Should we consider revising how we benchmark GPUs?

I've been puzzled by the subjective experience of stutter in games when measurements were showing consistent framerates of 60+. The low not normally dipping below 50, so experience should be perfectly smooth, right?

Wrong. I worked out that the issue must be with the averages. It looks like frames that take unreasonably long to render can create visible stutter without showing up even on the Low FPS value due to the rest of the frames within the target second rendering at a high pace. If the delay between two frames is above 41.6 ms, effectively 24 FPS, you're viewing a slideshow there.

I've had a look into the issue and it turned out the issue was known and well investigated already in this excellent 2011 article: http://techreport.com/review/21516/inside-the-second-a-new-look-at-game-benchmarking

The guys at Techreport actually incorporated their findings into the way they write their GPU reports, which makes their website a very valuable source of additional info you won't find in other places.

This appears to be a particular bad issue with Crossfire and SLI setups, where there seems to be a tendency to throw out two frames in quick succession followed by a larger delay until the next two. Take it to the extreme and you're experiencing half the FPS you're meant to have.

To be perfectly clear, large gaps between individual frames can be a fault with not just the GPU alone, but a range of issues from CPU, storage, network performance and game engine itself. The metric should still allow comparison between individual parts changed within the same system.

Fraps lets you record individual frame timings when in benchmarking mode and this data had been very interesting to dig through. Here's the summary of my GTA V benchmark:

2015-12-16 15:47:07 - GTA5
Frames: 7529 - Time: 101625ms - Avg: 74.086 - Min: 47 - Max: 153

With a min of 47, I was expecting a perfectly smooth run, but it wasn't. Looking into the data, it looks like I had 27 frame changes where the effective rate was below 25. Here's some detailed breakdown of my run:

So at this point I want to call out the Tek guys to consider incorporating this metric into their hardware benchmarks, as I am sure I am not the only one who would reconsider hardware choices based on a GPUs ability to throw out consistent frame rates over a high average that hides bursts and stutter.

I also want to call out to the community to help me pin down how to make the best use of this data. As you can see, I was just poking around, trying to find insights and some of the data is redundant. What values are useful? What FPS ranges are meaningful? How can we quantify the consistency of performance? At what point (percentile) should we make the cut between expected performance and freakish outliers?

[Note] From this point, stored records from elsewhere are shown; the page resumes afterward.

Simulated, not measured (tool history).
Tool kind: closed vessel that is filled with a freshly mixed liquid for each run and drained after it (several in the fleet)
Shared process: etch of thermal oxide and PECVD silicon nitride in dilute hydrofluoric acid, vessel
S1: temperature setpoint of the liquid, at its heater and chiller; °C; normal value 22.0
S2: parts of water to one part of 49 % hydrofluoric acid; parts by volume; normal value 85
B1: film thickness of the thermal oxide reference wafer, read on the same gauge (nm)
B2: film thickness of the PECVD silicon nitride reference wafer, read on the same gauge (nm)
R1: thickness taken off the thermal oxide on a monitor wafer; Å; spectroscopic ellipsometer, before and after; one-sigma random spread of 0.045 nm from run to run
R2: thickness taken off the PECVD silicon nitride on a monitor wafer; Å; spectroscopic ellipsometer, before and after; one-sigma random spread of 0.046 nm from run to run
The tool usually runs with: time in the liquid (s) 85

I can write a macro to automatically generate a table like this from the raw timing data and share it with the community, but it would be useful to know what's worth displaying and how first.

2 Likes

http://www.vortez.net/articles_pages/frame_time_analysis,1.html

isnt this called frame time variance?

Just some frame time issues, I don't know every tech site that is out there but Digital Foundry for example also shows the frame timings, this video is a prime example of what you describe https://www.youtube.com/watch?v=BAkrMx46_n4 in this case it's primarily just a lazy port but normally you should be able to avoid those problems with a good enough hard drive and a proper cpu&ram to keep your gpu fed with data.
Edit: Also make sure to have enough VRAM.

I fee Vortez did a fair coverage of the subject, but have failed to incorporate this metric themselves. I've poked two random GPU reviews on their website and it didn't have into besides FPS, which is a shame.

The last time I watched a GPU review on Newegg's channel, they included frame timings. Then again, Paul was still working there, so I don't know if they still do it.

Screw benchmarks just always buy the flagship /s

Seriously though this is something I found put about shortly after building my first PC and have valued benchmarks that include this. This type of monitoring is nothing new its just most people don't understand/care so it isn't on many benchmark reviews

My argument here is that people aren't going to understand/care about this if it's not typically covered in reviews. Most people won't even realize this is a thing. And this is not a casual techie channel either, so people will work it out.

Buying a flagship makes sense, but without measuring this metric you might not find out it's got architectural flaws and provides an inferior experience to alternative cards.

I agree with this 100% but you just hit my pet peeve and I'm not the only one.
Most channels focus on Flagship hardware and ignore the less expensive stuff. I get it, sex sells.
For many people top of the line is overkill and they can't afford it or it just isn't worth it to them.
When a reviewer with a $5000 3-way SLI 980Ti rig that they got for free says "This game runs great!"
I cringe.

Eh I find perceived stutter varies widely on a game by game basis.

I'm more concerned with how reviews use either straight max settings or settings that make a flagship GPU give 30-50 fps. This concerns me because maxing settings often doesn't represent better image quality compared to settings that give a vastly better, more playable fps, especially for midrange cards. Because reviews have done it for so long, we now have kids who only say "well I want to play x game at max settings" when they have no idea how any setting impacts image quality.

I get that reviewers do it to ensure delineation between cards, games, and image settings, but it's not representative of how regular people game. What good does knowing a fury x can play gtav at 35fps on max settings at 4k? Not a neck of a lot because who would purposely play a slideshow?

Notably, @Logan doesn't do this and just says turn the damn filters off they're not doing anything noticeable anyway. But he's literally the only one.

A majority of reviewers turn of or turn down filters and AA at higher resolutions like 4K. You don't need them there. But at lower resolutions they do make a difference.

To a point they do. I know I'm hard pressed to see a difference between 4x AA/AS and 16x or 32x. And even more hard pressed to say that difference impacts gameplay in any meaningful way.

A better comparison is the difference between SMAA and FXAA, as there are some games that are sprite-heavy and still get noticable gains from 8x or 16x AA. ARMA 3 is a good example, with trees and grass being abundant and needing of exceptional AA filtering to look remotely clear.